Friday, October 10, 2014

Book Review: Crossing the Tracks

Lately I've been working on some knitting projects, well honestly I started one project in mid-June, finished it in time for Otakon in early August, and then started another project in late August, and the thing is that I do most of my knitting on my commute. I take public transportation and, if I'm lucky enough, can get a seat for both the morning and evening and sitting while knitting is infinitely easier than trying to stand and balance knitting. Unfortunately this is also my biggest chunk of free time in the day to do reading so I'm starting to get dangerously close to the end of my book list for reviewing here and honestly even if I was reading on the metro it might not help, it's surprisingly hard to hold a book and turn the pages one-handed if you're trying to use the other hand to stop yourself from creating a human line of dominos. So bear with me if I have to skip an update or two in the coming months, especially since I'm starting a few new series and these days I'd almost rather review an entire series at once instead of talking about the series two or three times in three months or so, thank goodness not everything I'm reading is a sequel!


Crossing the Tracks by Barbara Stuber


It's 1926 and Iris has never felt connected to her shoe salesman father which, since her mother is long dead, makes her feel as if she's at loose ends and ignored. The fact that her father hired her out for the summer to look after a doctor's ailing mother doesn't help this feeling at all, nor does Iris' habit of over-panicking, but in some ways this might have been the best thing that's ever happened to her.

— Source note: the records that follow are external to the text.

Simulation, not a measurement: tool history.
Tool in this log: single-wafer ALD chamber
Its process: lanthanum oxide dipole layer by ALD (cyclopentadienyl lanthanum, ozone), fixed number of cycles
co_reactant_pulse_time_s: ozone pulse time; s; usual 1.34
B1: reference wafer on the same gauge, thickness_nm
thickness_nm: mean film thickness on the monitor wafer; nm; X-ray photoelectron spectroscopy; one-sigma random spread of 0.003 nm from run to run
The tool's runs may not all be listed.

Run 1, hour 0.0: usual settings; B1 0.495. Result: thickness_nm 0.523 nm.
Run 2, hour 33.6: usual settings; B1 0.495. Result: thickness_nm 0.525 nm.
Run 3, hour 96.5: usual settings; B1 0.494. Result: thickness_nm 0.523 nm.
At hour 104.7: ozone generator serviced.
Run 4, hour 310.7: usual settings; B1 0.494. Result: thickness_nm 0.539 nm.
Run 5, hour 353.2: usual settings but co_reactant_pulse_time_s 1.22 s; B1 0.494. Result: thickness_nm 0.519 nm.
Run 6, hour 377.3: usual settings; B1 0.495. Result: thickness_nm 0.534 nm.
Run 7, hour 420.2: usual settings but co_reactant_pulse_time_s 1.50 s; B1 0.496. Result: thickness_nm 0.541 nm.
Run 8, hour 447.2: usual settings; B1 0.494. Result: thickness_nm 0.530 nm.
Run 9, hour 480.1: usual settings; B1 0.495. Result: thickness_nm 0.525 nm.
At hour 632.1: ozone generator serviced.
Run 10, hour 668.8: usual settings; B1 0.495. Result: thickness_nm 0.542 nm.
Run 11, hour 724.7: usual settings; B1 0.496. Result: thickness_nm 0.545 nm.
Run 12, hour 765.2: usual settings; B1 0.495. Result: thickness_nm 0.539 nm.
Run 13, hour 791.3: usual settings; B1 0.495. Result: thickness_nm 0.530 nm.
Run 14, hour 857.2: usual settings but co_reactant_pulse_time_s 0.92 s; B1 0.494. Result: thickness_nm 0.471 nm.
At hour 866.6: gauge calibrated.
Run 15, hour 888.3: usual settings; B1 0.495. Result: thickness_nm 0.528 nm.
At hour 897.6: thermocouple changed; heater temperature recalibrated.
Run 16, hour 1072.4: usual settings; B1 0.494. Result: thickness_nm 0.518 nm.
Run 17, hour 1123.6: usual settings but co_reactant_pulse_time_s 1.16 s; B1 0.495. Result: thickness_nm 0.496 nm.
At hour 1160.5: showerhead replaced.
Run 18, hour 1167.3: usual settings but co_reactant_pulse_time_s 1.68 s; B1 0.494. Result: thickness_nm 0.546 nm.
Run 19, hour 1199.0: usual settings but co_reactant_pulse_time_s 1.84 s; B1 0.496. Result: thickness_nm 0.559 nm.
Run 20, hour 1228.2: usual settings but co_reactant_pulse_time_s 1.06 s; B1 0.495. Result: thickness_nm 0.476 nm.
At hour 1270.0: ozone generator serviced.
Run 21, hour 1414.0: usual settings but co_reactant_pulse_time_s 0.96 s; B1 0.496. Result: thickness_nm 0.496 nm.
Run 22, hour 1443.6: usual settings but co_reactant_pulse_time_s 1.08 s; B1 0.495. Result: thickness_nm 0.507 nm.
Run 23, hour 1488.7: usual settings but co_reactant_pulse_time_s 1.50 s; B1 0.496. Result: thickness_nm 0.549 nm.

Forgive me if I'm starting to repeat myself in these reviews but, this wasn't a bad book, it's even won some awards, but I can't call it an engaging book either. The book's style and tone actually seemed a bit old fashioned, it's only from 2010 but yet it lacks a lot of the stylistic details I usually see in YA these days. It was nice to not have a love triangle (/generally angsty love interest) or any general "angsty" tropes and yet, even thought you can write a simple story and make it good this one just didn't work for me. It wasn't quite boring but it was a bit paint by the numbers, no plot twist really surprised me (even the one that should've been shocking since the book flap hinted at it and that character was so far removed from the story that it certainly didn't give me an emotional reaction to it). There were Characters Who Are Good People, Characters Who Are Bad People, and Characters Who Aren't Bad But Certainly Unlikable, some of the characters were a little deeper than others but no one felt fleshed out enough to really be believable, again it reminded me of books from an older time where a character would miraculously stumble upon lovely people who would become the perfect surrogate family for them without any trouble at all. And this lack of conflict, the fact that the conflict in the story always came from an outside group instead, just made everything seem a bit too flat. I fear that this is the kind of book I'll end up forgetting about in just a few months which is always the exact opposite of what I hope for when I pick up a book to read.